The case relates to information sought by one Swati Mayekar on the inspection of the clearing operations of SMC Global Securities Ltd (F and O segment) conducted by NSE during December 2008. The SEBI in its RTI reply has said,”The observations made during the inspection of SMC and its reply, were placed before the Disciplinary Action Committee (DAC) of exchange.

DAC decided that a broad based audit be conducted by independent external auditor of SMC.” But the market regulator refused to give any details about the NSE inspection report and also audit by external agencies saying it was about that third partys business transaction and disclosure would impede the ongoing investigations. Mayekar, however, said the disclosure was in the larger public interest hence information should be made public.

“If the averment of the respondents (SEBI) that all such enquiry reports should be withheld from disclosure as these might contain commercial and business related information of the broker or brokerage firm investigated by the Stock Exchange or SEBI, is accepted, no wrongdoing of the brokers would ever be known to the investors — the very victims of the brokers wrongdoings,” Chief Information Commissioner A N Tiwari said. Tiwari said withholding of such information will also prevent the vast number of investors from knowing or may be appreciating how SEBI, as capital market regulator, safeguards their interest in given situations vis vis brokers.

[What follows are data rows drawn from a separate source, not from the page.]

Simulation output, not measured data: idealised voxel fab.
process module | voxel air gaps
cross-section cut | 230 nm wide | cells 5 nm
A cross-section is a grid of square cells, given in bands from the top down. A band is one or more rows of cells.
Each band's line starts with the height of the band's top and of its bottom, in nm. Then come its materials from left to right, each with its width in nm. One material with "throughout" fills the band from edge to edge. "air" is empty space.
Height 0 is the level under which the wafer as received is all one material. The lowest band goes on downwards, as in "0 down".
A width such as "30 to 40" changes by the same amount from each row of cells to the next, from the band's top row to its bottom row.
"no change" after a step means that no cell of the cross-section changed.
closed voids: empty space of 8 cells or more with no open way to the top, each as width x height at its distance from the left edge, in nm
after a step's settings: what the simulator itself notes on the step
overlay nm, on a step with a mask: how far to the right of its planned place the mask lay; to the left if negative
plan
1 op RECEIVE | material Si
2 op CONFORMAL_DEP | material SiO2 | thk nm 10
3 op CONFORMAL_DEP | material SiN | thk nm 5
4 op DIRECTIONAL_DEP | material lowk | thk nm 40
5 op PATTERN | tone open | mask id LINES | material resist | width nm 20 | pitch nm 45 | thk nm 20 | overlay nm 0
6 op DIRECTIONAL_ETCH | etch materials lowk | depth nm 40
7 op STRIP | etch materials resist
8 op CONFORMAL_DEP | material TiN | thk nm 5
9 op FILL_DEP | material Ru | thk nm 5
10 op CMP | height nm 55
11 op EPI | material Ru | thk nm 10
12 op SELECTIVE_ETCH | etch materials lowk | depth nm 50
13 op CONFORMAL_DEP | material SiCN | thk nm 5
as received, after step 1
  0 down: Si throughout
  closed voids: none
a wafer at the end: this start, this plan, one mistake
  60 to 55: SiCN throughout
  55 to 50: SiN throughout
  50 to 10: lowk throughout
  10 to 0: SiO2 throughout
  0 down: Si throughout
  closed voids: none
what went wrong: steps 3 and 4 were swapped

“It is unclear from the statements made before me as to how disclosure of the information as requested by the appellant would impede the process of the enquiry. The reference of the respondents to Section 8(1)(h) to withhold the disclosure of information was, therefore, untenable.

“Their claiming that they held the enquiry report submitted to them by the stock exchange in fiduciary relationship is equally unconvincing and is rejected.,” he said in the order.